Standing under her wooden house, a 31-year-old mother, Mao Tep, greets her 4-year-old daughter Luy Lykai as she returns from her community preschool.
“Thank you my dear,” she smiles with her palms together in responding to her daughter who says “hello mommy! I am back from school.”
Tep and other mothers, including grandmothers and pregnant women, in Rang Til village in Kandeng District of Pursat Province, attended a parenting training program to learn how to improve their children learning, hygiene, nutrition, protection and care. She found that her behavior has changed after the training. Now she doesn’t threaten her children to do things or go to school but instead takes care to use nice words, encouragement, and interacts with them more.
“Every morning we teach them how to wash their face, brush their teeth and set up their bed before getting dressed for school,” Tep said. “We also answer most of their questions that we know, for example, color, animals or birds that live in our village. Before, we rejected or sometimes we shouted at them when they asked so many questions. They were scared.”

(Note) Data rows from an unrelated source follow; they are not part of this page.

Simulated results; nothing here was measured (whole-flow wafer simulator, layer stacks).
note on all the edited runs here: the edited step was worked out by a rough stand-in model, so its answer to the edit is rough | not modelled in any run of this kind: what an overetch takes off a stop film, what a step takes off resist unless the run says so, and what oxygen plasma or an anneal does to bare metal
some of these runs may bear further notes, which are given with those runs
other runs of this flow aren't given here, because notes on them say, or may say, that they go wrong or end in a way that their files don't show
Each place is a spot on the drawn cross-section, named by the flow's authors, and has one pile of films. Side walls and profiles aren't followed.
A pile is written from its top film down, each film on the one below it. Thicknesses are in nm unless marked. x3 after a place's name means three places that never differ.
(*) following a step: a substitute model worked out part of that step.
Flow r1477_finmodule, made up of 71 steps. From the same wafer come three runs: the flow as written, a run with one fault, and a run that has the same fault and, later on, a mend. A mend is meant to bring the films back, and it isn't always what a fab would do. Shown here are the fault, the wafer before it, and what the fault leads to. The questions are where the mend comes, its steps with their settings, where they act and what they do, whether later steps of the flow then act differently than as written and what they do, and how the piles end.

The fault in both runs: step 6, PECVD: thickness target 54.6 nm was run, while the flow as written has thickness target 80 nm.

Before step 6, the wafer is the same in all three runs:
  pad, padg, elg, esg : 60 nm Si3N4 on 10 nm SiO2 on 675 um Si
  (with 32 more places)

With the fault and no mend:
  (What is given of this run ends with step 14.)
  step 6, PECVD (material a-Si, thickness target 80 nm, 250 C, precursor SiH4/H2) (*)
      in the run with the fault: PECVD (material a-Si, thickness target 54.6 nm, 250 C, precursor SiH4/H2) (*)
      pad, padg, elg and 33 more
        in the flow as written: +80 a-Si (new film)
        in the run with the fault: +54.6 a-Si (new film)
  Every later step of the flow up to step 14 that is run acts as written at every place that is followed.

The training provided to Mao Tep and others is part of the home-based ECCD program of the ECCD for Floating Villages Project. This project is supported by the Japan Social Development Fund, administered by the World Bank, and implemented by Save the Children, an international non-governmental organization in Cambodia. The project aims to improve access to quality ECCD services through community and home-based programs for children 0 to 5 years old, particularly for those from disadvantaged backgrounds, in the targeted areas.